How we tell stories and create media about environmental issues is a focus of Fiege’s creative work and teaching — he is an affiliate faculty member in the Department of Environment and Sustainability, and teaches several environmental media courses. He also hosts Chrysalis, an environmental podcast in which he has featured environmental writers and activists, among them Lois Gibbs and Jim Morris, who he interviewed Sept. 26 live on stage at UB.
All of Fiege’s films focus on ecological concerns or environmental justice, including “Slow Season,” which highlights the hardship of crab fishermen in Louisiana following the 2010 BP oil spill, and “Above All Else,” about the resistance in East Texas to the Keystone XL pipeline. The “Valley of the Ashes” continues this work, with the NEH funding allowing him to work at a larger scale than his previous films.
“All of my work asks similar questions about how to transform humanity into a more ecologically balanced presence on this planet, and I’m always looking for new ways to tell that story and inspire others to join in,” Fiege says. “I couldn’t be more excited to now have NEH on this path with me.”
But the NEH was not the only important supporter of the project — Fiege also credits support from UB with helping to get “the project off the ground.” He received a small grant from the Humanities Institute and the Office of the Vice President for Research and Economic Development, as well as continuing support from the Department of Media Study and the College of Arts and Sciences.
“The support from UB has given me the confidence to pursue major funding for this project — and it paid off. I would not attempt a film at this scale without this kind of support,” Fiege notes.
Fiege’s work has also benefited from his collaboration with Kacey Stewart, a postdoctoral associate in the Department of Environment and Sustainability (EVS). Fiege and Stewart have collaborated for the past couple of years on a film focused on ecological restoration and regeneration in Buffalo, which is supported by the College of Arts and Sciences and is nearing the end of production. For this project, Fiege and Stewart are collaborating with Melissa White, a two-time Grammy-winning violinist and professor in the Department of Music.
Stylistically, the Buffalo film is much different than “The Valley of the Ashes,” but both films focus on the question of how to transform destructive industrial systems and practices from our past and present into regenerative and ecologically bountiful ways for humans to live on this Earth into the future.

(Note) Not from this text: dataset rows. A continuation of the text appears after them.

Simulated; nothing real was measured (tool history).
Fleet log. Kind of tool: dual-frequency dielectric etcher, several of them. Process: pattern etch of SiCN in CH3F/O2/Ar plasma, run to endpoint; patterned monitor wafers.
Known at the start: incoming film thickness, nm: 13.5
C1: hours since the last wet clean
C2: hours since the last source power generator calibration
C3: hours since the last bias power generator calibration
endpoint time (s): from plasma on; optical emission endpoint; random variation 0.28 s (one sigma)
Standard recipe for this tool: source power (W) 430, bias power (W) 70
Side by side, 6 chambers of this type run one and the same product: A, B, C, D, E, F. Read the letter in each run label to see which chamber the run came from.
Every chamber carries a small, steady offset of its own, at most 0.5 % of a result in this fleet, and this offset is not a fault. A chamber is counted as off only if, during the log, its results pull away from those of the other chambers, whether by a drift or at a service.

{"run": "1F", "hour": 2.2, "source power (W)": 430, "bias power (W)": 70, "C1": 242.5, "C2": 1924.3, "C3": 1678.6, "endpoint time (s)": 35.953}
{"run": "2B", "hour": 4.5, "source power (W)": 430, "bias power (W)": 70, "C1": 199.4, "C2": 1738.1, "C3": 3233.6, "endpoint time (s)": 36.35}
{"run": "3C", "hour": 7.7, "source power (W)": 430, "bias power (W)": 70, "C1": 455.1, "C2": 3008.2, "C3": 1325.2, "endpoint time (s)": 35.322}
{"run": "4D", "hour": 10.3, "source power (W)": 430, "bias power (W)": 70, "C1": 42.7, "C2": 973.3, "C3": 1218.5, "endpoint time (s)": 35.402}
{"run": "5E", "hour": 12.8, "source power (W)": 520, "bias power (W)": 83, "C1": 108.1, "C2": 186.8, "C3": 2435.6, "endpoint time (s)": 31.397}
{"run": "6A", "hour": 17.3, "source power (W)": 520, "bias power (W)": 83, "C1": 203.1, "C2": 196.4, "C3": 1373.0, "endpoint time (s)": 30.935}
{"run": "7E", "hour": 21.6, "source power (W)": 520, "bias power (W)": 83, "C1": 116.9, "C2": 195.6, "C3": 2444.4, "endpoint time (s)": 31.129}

With the success of the Buffalo project collaboration, Fiege brought Stewart onto “The Valley of Ashes,” where Stewart has been contributing to the project with grant-writing support.
“I love movies and I approach the revision process as a viewer,” Stewart says. “I ask how our audience might view this scene or understand this story.”
For Stewart, being able to work closely with an affiliate faculty filmmaker is “just part of what makes the work of EVS so exciting. Scholars are often sequestered in their own discipline, writing for a highly specialized audience, but I see the work I do with John as a bridge between the amazing work scientists and activists are doing, and the broader public,” Stewart says.
“Film can serve as a perfect vehicle to communicate the solutions scientists are coming up with. The medium allows for really broad impacts, which in my eyes can be a catalyst for change,” he continues. “The urgency of our current environmental crisis requires collaboration to generate lasting and meaningful solutions.”
Stewart explains that while science is crucial to understand climate change, thinking of it as a purely scientific issue may be a reason that we have yet to act in accordance with the science.
The environmental humanities help to complete the puzzle by focusing on questions without easy answers — questions of meaning and value. “It's my hope that the study of these less tangible perennial questions can help close the gap and lead to action,” Stewart says. He hopes his collaboration with Fiege will bring these questions to a broader audience to encourage widespread change.
With the support of NEH and UB, Fiege is enthusiastic about what he can accomplish with “The Valley of the Ashes.”
“My hope in making this film,” he says, “is to tell a compelling and powerful story about where our massive waste problem comes from and what a path to a zero-waste world could look like.”